Flinders Ranges  2021  


Photographs and commentary: copyright Jonathan C Nevill,  2021, unless otherwise credited. Images of the Yellow-footed Rock Wallaby belong to Adobe Stock Photos. Camera: Samsung Galaxy S7.

The Flinders Ranges lie in arid country north of Adelaide, South Australia.

A large part of the ranges are protected within the Flinders Ranges National Park.


The ranges were formed hundreds of millions of years ago. Crustal formations pulled away from each other, forming a long north-south depression, called the Adelaide Geosyncline. This gradually filled with sediments, several kilometres deep, which became sedimentary rocks, such as sandstone, siltstone and limestone. With the progression of continental drift, these rocks were squashed as the crustal formations pushed together after a long separation. The Flinders Ranges today rise abruptly from a generally flat surrounding landscape, but are a mere shadow of their original mountain range which rose 1 to 3 km above the surrounding plain.


The Flinders Ranges were long inhabited by Australia's indigenous people. Over the last two centuries Europeans moved into what seemed suitable country for grazing sheep, but over time became a harsh and forbidding landscape, as the land's native grasslands were over-grazed, and groundwater aquifers were over-drawn. Today, many of the original grazing stations still survive, but with greatly reduced stocks. Some are worked by the same families, now in their fourth or fifth generation.  Tourism, largely grey nomads, provides many stations with additional income.


Many of the area's small towns, like Hawker and Quorn, have dwindling populations, as the demand for agricultural support services declines. 

People move from small towns to larger regional cities, such as Port Augusta. Many houses stand empty. The house pictured above was bought by Mount Little Station to support its tourism development. Tourists on the way to and from the station have access to this house in Hawker. The station promotes hiking, mountain bike trips and nature photography, as well as providing food and accommodation.



Quorn's main street, looking rather empty. No people. No parked cars...

Hawker (20 km to the north) is also sleepy, but not as sleepy as Quorn.



The main features of this satellite image are large, flat salt lakes, the north end of Spencer Gulf, and the Flinders Ranges, which is the dark squiggly bit.
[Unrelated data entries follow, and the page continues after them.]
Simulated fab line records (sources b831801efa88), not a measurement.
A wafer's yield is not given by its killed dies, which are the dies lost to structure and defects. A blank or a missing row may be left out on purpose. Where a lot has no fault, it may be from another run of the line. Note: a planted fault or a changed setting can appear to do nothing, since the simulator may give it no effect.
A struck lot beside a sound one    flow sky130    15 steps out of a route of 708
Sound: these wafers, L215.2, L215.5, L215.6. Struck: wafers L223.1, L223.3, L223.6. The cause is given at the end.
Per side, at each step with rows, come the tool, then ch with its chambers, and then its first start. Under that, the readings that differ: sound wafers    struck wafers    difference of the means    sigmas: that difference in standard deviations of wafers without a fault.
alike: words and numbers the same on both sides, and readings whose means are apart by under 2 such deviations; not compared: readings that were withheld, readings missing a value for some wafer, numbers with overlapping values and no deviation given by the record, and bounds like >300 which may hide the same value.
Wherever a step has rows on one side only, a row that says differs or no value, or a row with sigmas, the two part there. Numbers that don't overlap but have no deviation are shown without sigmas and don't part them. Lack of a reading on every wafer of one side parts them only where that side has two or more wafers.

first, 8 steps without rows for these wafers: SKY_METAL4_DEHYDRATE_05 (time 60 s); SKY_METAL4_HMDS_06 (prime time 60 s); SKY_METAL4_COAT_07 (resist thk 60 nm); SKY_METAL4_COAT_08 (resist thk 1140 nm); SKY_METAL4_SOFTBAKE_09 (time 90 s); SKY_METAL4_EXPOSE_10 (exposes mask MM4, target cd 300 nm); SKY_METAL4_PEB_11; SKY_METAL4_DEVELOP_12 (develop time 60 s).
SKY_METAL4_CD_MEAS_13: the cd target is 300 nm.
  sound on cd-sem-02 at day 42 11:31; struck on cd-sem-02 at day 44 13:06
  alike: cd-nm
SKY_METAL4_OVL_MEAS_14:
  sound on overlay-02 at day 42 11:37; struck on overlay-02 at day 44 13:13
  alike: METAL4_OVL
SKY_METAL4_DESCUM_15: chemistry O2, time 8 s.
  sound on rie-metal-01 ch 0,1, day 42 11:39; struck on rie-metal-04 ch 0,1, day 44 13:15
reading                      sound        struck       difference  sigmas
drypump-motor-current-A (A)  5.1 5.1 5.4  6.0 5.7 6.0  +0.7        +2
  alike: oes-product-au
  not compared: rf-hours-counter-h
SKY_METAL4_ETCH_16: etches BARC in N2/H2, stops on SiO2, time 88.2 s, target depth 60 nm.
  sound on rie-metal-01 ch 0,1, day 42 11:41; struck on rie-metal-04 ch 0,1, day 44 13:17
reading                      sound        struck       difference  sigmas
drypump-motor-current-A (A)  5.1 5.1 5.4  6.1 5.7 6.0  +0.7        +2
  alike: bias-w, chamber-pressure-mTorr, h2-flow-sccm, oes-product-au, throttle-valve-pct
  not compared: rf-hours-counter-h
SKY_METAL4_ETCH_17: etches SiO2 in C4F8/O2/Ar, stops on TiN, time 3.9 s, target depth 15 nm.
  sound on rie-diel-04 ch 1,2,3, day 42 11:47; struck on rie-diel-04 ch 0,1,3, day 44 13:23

Reliable winter rains colour patches in the south green. Note the scale in the bottom right hand corner of the image.

The best known feature of the Flinders Ranges is Wilpena Pound, which is the dark tear-drop feature roughly in the centre of the image (also below).



Wilpena Pound. The name stems from the fact that sheep within the pound are effectively fenced in by very steep terrain.

This is spectacular country.




Wilpena Pound in the distance. From the south east.




Above and below: Wilpena Pound.








Stations identify themselves with name plates.

This station uses an inspired work of art: a wedge-tailed eagle in Core10 steel. 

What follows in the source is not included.